I just returned from a car ride that took a total of ten hours and about six hundred miles to complete. Some people do that in an RV all the time, but I’m not an RV person. I just sat down in my typical vanilla four-door gas-powered vehicle, with a bottle of beverage and the directions by my side, and headed out early in the morning.
I was reminded of Tom Hanks’ character in the movie The Terminal. He traveled to New York from a foreign country, simply to obtain an autograph, but ended up spending months trapped at the airport because his home country lost its international recognition status due to a political coup. Even though I was only traveling through another state, my purpose was similar: I was going to a gift shop for a specific purchase, and I had no expectations of being detained or prevented going home again. Still, some people would find that frivolous. I call it adventure.
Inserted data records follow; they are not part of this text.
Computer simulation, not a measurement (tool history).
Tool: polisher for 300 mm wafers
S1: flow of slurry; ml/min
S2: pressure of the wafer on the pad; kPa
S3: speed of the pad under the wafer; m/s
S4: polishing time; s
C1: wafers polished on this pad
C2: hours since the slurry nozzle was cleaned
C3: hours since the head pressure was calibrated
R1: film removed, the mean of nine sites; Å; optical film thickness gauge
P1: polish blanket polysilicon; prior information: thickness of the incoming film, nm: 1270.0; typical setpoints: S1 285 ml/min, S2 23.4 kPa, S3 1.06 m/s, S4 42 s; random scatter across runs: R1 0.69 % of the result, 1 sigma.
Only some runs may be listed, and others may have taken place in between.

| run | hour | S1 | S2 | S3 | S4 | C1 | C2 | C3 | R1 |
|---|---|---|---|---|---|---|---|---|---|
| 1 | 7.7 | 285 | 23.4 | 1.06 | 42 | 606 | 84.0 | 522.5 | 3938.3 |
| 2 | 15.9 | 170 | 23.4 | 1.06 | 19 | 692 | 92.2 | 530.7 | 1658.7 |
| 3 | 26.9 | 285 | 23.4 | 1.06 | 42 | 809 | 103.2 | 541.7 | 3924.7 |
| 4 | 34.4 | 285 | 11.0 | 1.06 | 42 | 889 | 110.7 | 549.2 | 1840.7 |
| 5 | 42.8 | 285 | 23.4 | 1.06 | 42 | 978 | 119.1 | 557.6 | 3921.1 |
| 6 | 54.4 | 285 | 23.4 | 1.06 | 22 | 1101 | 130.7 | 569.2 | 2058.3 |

The drive was one of the most pleasant I’ve had in forty years. The early fall foliage met my view every hour, with barely cloudy skies and the sun at my back. I went through four mountain tunnels, saw plenty of cattle, goats, horses and deer, and huge stretches of nothing but farm country and bucolic barns and silos dotting the background. I drank when my ears popped, shifted in the seat at least twice an hour, and stayed away from the rest areas except for the one time I had to fuel up.
The only major hiccup I experienced was the act of having to pump my own gas, being from a full service region. Still I managed, after figuring out not reading the directions on the pump was the way to go. It was also unusual to not need a toll road ticket. Apparently the cameras captured my vehicle plates and they’ll bill me. That will not be a surprise I look forward to in the mail, because I figured it out, and the cost was the equivalent of something else I could have bought at the gift shop.
Still, the visit was worth every cent, especially since using the toll road took an hour or more from my drive time. I drove up one winding road and down another and came upon my destination, tucked neatly into the mountainous middle of nowhere, and I was met by friendly people who remembered I had called the week before and were happy to see me. I’m not even the furthest-traveled, I learned, because some folks came from two states away to visit regularly.
That’s when you know you’re from a dedicated group of people.
So it’s a day later and I’m tired and behind on most of my usual weekend projects. My plan is to reward my car with an oil change, and to not drive more than ten miles the rest of the week.
I wonder it it would be worth trying a non-toll road for the next excursion?